Thread: scanf(), whitespace, and EOF

  1. #1
    Registered User
    Join Date
    May 2008
    Posts
    87

    scanf(), whitespace, and EOF

    Hi,

    I'm trying to parse whitespace-delimited doubles out of an input stream. I'm having trouble properly detecting the end of the file. Here is a small program which reproduces this:

    Code:
    #include <stdio.h>
    
    int main(int argc, char *argv[]) {
        double d;
        double sum;
        int n;
    
        sum = 0;
        do {
            n = scanf(" %lf", &d);
            if (n == 1) sum += d;
        } while (n != EOF);
    
        if (!feof(stdin))
            perror(argv[0]);
    
        printf("%lf\n", sum);
        return 0;
    }
    This program has trouble detecting the end of the file when there is a trailing space after the last number. If I am entering numbers in from the terminal, I have to press ctrl-d to send EOF twice. I have another program that shells out to this one (not shown), and even after closing the stream on the parent process's end, the scanf() above seems to block forever after reading the last number out of the input. Interestingly, the program has no trouble with trailing whitespace if the input is redirected or piped in from the shell.

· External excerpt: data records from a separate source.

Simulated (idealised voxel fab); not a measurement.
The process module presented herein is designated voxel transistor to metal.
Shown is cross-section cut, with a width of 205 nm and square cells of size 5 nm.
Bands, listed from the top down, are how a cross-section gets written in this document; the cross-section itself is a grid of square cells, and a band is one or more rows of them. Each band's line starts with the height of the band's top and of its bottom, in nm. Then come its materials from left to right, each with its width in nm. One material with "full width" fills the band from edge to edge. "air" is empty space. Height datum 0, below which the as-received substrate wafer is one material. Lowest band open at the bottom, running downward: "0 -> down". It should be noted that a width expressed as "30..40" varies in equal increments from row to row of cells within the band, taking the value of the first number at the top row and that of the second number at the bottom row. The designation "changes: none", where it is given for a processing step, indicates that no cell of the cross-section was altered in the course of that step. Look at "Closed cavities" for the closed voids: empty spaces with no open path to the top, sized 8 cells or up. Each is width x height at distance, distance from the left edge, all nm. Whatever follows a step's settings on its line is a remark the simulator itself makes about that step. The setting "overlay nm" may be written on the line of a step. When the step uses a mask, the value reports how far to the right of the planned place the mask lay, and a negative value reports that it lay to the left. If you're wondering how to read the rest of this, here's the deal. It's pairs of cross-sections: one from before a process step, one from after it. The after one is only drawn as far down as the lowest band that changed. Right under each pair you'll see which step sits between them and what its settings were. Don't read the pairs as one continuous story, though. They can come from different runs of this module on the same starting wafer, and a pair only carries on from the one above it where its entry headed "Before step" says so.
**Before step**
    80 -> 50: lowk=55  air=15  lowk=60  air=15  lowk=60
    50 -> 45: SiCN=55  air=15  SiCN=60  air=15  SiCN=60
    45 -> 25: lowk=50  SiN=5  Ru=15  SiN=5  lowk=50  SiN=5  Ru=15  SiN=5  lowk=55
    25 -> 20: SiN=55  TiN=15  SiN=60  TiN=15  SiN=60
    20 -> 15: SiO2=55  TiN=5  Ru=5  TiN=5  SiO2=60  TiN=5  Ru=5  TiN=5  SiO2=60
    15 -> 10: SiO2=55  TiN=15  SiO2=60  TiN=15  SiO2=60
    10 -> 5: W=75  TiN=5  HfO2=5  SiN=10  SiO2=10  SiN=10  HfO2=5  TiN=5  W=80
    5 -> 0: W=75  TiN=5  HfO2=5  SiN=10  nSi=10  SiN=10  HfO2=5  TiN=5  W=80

    So, this fails (or requires two ctrl-d's)
    $ ./test
    1 2 3SPACE

    But this does not:
    $ echo "1 2 3 " | ./test

    Nor does this:
    $ echo "1 2 3 " > numbers
    $ ./test < numbers

    I think if can fix it for the first case, the problem when calling the program from another program and sending the input over a pipe will resolve itself.

    How can I better detect EOF?

    I'm on an ubuntu 10.10 machine, gcc 4.4.5

    Thanks,
    Jason

  2. #2
    and the hat of int overfl Salem's Avatar
    Join Date
    Aug 2001
    Location
    The edge of the known universe
    Posts
    39,660
    There is nothing wrong with your program or the handling of EOF

    > I have to press ctrl-d to send EOF twice
    Well the first crtl-d acts like \n (except that no character is put into the input stream). The effect in question is that the currently buffered characters (1 2 3) are sent to the program.

    Having sent all the characters, there are no characters in the driver buffer when the second ctrl-d is pressed, so it sends EOF through to your program.

    Your echo/redirection tests show it is working normally.
    If you dance barefoot on the broken glass of undefined behaviour, you've got to expect the occasional cut.
    If at first you don't succeed, try writing your phone number on the exam paper.

  3. #3
    Registered User
    Join Date
    May 2008
    Posts
    87
    I see. As my first post alluded to, ultimately I would like to call this program from another, send it input, and read its output. Tonight after work, I'll write up and post a little test calling program to see if that is where I am going wrong.

  4. #4
    Banned
    Join Date
    Aug 2010
    Location
    Ontario Canada
    Posts
    9,547
    Quote Originally Posted by jason_m View Post
    I see. As my first post alluded to, ultimately I would like to call this program from another, send it input, and read its output. Tonight after work, I'll write up and post a little test calling program to see if that is where I am going wrong.
    If that's your goal and you are not sending more than 256 character command lines why not use the arc/arv construct in main to pass the data right on your command line... no more scanf headaches...

    If you continue with redirected input, try using ...
    Code:
        double d;
        double sum = 0;
        while ( scanf(" %lf", &d) > 0 );
            sum += d;
    Last edited by CommonTater; 09-12-2011 at 10:00 AM.

  5. #5
    Registered User
    Join Date
    May 2008
    Posts
    87
    Well, putting together a stripped down example of a parent process passing data to my program lead me to the problem/solution.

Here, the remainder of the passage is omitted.